Fort Bragg soldiers are once again at the helm of the fight against the Islamic State.
Hundreds of soldiers with the 18th Airborne Corps, led by Lt. Gen. Paul J. LaCamera and Command Sgt. Maj. Charles W. Albertson, assumed authority for Combined Joint Task Force — Operation Inherent Resolve on Thursday in Baghdad.
It’s a familiar mission for the command, which almost a year ago returned to Fort Bragg from the same mission.
Then, as now, the 18th Airborne Corps assumed command of the mission from the III Corps of Fort Hood, Texas. It now leads a coalition of 79 partner nations and organizations dedicated to advising, assisting and training forces fighting against ISIS in Iraq and Syria.
Gen. Joseph L. Votel, the commanding general of U.S. Central Command, oversaw a ceremony marking the transfer of authority. He said he was confident the 18th Airborne Corps team was ready to continue the fight against ISIS and set conditions for regional stability.
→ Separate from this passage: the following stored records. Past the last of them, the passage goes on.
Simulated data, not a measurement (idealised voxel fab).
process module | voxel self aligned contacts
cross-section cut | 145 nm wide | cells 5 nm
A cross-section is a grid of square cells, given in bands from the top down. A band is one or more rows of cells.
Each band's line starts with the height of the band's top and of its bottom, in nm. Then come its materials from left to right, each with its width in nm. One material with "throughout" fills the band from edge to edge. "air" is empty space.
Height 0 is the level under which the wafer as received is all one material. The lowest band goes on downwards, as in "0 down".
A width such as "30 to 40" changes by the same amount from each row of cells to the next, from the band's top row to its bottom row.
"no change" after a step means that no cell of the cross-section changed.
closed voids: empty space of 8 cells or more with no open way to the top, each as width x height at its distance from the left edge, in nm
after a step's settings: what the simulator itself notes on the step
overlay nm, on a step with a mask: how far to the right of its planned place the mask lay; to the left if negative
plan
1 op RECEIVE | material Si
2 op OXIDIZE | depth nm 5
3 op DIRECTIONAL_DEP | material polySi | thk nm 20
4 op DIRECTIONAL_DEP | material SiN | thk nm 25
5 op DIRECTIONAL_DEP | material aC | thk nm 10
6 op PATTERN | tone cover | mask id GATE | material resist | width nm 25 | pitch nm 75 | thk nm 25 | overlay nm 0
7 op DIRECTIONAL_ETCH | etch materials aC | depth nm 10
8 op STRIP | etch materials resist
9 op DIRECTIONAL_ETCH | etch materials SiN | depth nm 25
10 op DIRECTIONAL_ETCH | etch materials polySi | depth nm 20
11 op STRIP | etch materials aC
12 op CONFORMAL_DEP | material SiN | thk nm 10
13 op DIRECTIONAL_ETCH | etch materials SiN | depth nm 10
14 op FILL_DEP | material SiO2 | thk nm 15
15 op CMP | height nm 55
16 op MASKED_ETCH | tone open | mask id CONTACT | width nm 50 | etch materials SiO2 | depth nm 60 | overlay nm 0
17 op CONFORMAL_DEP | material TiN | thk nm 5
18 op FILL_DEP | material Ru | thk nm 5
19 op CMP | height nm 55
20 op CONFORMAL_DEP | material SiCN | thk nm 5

When last deployed as the CJTFOIR, the 18th Airborne Corps helped Iraqi and Syrian allies push ISIS out of key cities in both countries.
Today, the terrorist organization no longer controls the largest swaths of territory it held four years ago, when Operation Inherent Resolve began. And the symbolic cities of Mosul in Iraq and Raqqa in Syria have long been wrested from its control.
According to officials, the coalition has trained and equipped more than 170,000 Iraqi security forces and thousands of Syrian troops. It has recaptured 99 percent of the territory previously held by ISIS and liberated nearly eight million citizens from the group’s rule.
LaCamera, speaking of what comes next, said the aim was now to wipe ISIS from existence.
“As we look to the future, we must and will be aggressive and resolute in everything we do to ensure ISIS and its ideology are completely eradicated,” he said.
Approximately 400 soldiers from the 18th Airborne Corps are deployed, serving in Iraq, Syria and Kuwait. The troops quietly deployed in recent weeks and include about 70 Army Reserve soldiers mobilized to bolster the corps headquarters.
Maj. Gen. Brian McKiernan, the deputy commander of the 18th Airborne Corps, is serving as acting senior commander of Fort Bragg while LaCamera is deployed. During the last deployment, it was LaCamera who was acting senior commander for the then-18th Airborne Corps commanding general, Gen. Stephen Townsend.
In Baghdad, LaCamera assumed command of the anti-ISIS mission from the commander of III Corps, Lt. Gen. Paul F. Funk III.
In his final remarks to the coalition, Funk looked back on the past year and paid his respects to all soldiers, sailors, airmen and Marines who have served as part of Operation Inherent Resolve.
He said thousands of Iraqi and Syrian forces as well as dozen of coalition service members had sacrificed everything as part of that fight. And the result was an ISIS that is a far cry from what it was in 2014, when it controlled large swaths of territory in Iraq and Syria.
“Here in Iraq, ISIS no longer has the front line and ISIS no longer holds territory,” Funk said.
In Northeast Syria, the general said, hope has replaced fear and oppression.
Votel praised the work of Funk and III Corps, and said the coalition has made tremendous progress in improving Iraqi troops and clearing pockets of ISIS fighters in Hawijah, Anbar and the Euphrates River Valley.
Funk said the coalition’s past year has been a remarkable success but cautioned that the fight isn’t over.
“As we stand on the verge of the defeat of ISIS’s so-called physical caliphate, we cannot let up now,” Funk said.
“While there is still a tough fight ahead, we are confident that 18th Airborne Corps will lead the coalition to secure the lasting defeat of ISIS,” he added.